|Fifteen years ago, I wrote a letter to a grieving friend about how I survived the first year after my brother Joe’s suicide. Years before, I’d struck a bargain with the universe/higher power/all that is that went a little something like this: You give me some peace, and I’ll pass on what I learn. In my letter, I shared the strategies I used to find my bearings during that terrible first year and how those strategies helped me regain my sense of hope. Over the years, I’ve sent revised, revamped, and improved editions of this letter to countless survivors. It’s my way of paying forward the gifts I’ve received in the aftermath of my loss.|
Last weekend, I delivered a talk based on that letter during the Compassionate Friends’ Fall Gathering. The event took place on National Survivor of Suicide Loss Day, and less than a week before this group of new mourners will face what might be their first major holiday. During the presentation, I asked participants to share the strategies they’d already uncovered. As their hopeful answers filled our chat conversation, I felt my brother’s hand on my shoulder.
See, he seemed to say, there’s meaning in this after all.
Helping those bereaved families filled me with a deep sense of gratitude, both for those who helped me, and for having arrived at a place in my life where my letter can reach so many people.
One of the speakers at last weekend’s gathering, Cindy Tait, said, “Your capacity to hold your grief grows as time passes.” Writing has always been one of the ways I expand my container. Journaling, writing my memoir, and most importantly, going through the revision process, helped me see the vast horizon beyond the phone call announcing Joe’s death. Seeing the bigger picture has helped me appreciate this journey and all I’ve experienced along its path.

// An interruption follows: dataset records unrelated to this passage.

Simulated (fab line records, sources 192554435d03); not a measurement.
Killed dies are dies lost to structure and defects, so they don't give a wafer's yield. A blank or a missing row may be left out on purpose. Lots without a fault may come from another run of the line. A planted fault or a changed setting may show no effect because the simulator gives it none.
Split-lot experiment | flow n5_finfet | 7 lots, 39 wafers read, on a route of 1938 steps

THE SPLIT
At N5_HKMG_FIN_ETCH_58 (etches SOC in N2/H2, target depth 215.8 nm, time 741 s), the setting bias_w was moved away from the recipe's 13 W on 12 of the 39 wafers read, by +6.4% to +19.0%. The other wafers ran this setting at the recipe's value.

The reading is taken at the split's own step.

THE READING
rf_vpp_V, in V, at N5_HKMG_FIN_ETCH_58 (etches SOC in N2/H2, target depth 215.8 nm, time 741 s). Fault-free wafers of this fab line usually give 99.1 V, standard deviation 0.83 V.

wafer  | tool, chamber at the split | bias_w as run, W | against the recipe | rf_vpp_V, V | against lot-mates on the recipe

Gratitude is Latin for thankful, pleasing. It can be a disposition, mood, or a fleeting feeling. At an earlier stage in my life, complex PTSD and profound grief made it difficult to experience fleeting moments of gratitude. Back then, I never imagined I could have a grateful disposition.
But gratitude is a muscle I’ve trained for many years. Practices have included gratitude journals, gratitude jars, and even a gratitude-based grace said at meals. The more I practice, the stronger this muscle gets.
The hard work of healing has helped me cultivate a life I’m thankful for, you are part of that life. I’m deeply grateful for all you’ve shared with me, for getting to watch your writing and life grow, and for the deep privilege of celebrating your successes both on and off the page.
As we prepare for the Thanksgiving holiday, I’d love to know how you’ll express your gratitude and what you’re grateful for. Send me an email with your answers, so we can build a wall of gratitude as we prepare for the final month of the year.
While making your list, be sure to express gratitude for the incredible person you are—a being whose worth is not measured in what you do, but simply exists because you do. Let this gratitude fuel the stories you write into the world.